Summer vacation

I’m back in Italy after a wonderful vacation in Oregon. I had a nice time in Portland at OSCON, and got to meet a bunch of people I most likely won’t see for a while, which is always fun. In particular, David Jones of OFBiz was impressive in his determination to do anything and everything to make that project a success. It would have been nice to spend a bit more time at OSCON, but vacation called. On the negative side, I’d kind of forgotten how these things at time break down into cliques, but c’est la vie. It reminds me that I prefer the inclusiveness that is at times more present in Italy.

Going a bit off topic from the topic of this journal, “computer stuff”, we went all over Oregon… Portland, the Gorge, Mount Hood and Timberline Lodge, the central coast, Eugene of course, including a wine tasting trip along the applegate trail, Waldo Lake, Paulina Lakes, and over as far as Fort Rock and the high desert, which was quite a spectacle for us city dwellers acustomed to being surrounded by people.

One of the great things about Oregon, and being on vacation there, is the bookstores. Powell’s is probably the world’s largest physical bookstore, and the separate technical shop is larger than all but the largest bookstores in Italy. I couldn’t resist buying a bunch of books there, and at the Smith Family Bookstore in Eugene, which has loads of used books at good prices. I bumped into Russ Nelson, of the Free Software Business mailing list, in the Economics section of Powell’s, which was an interesting chance encounter.

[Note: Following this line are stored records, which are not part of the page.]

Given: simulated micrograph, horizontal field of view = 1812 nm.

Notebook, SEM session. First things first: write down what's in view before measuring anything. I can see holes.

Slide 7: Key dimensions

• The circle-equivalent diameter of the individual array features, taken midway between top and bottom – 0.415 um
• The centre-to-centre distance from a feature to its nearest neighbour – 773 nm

Amongst the books I picked up:

The Paradox of Choice: Why More Is Less

A good read, but it could have been condensed significantly and still got its point across. I think there is a lot to be learned in this book for us programmer types, who tend to be very much ‘maximizers’ in what we do. I’ve written about this some here:

Maximizers, Satisficers and Programming Languages

Why Globalization Works

The book explains what the title promises. It’s a long read, because the author is very thorough and provides lots of supporting facts and figures.

Growing a Business

Good read on creating and growing a business, even if it’s a bit dated, and related to the individual in question and his experiences. Now, if only I had the business…

How to Bring a Product to Market for Less than $5000

Haven’t read it yet, but I have some ideas for products completely unrelated to high tech (it’s stuff from Italy, actually) that I think would do quite well in the US. Contact me if you’re interested…

The Design of Everyday Things

Haven’t got around to reading this one either (also, I have a backlog of The Economist to read here at home, which is usually time consuming). It comes high recommended though.

The Third Chimpanzee: The Evolution and Future of the Human Animal

I enjoyed Collapse as well as Guns, Germs and Steel by Jarod Diamond, and this one looks interesting too. In light of the aforementioned backlog, I left this one with my parents to read, and I’ll check it out later this fall.

Why Most Things Fail

Doesn’t seem to be rated very well on Amazon, but Ormerod’s thesis that economics-as-a-machine isn’t tenable is interesting, and I’m curious to see the details of that idea. Perhaps one of his earlier books would be good reading as well.

I’ll try and write up the books as I read them, if they prove worthwhile.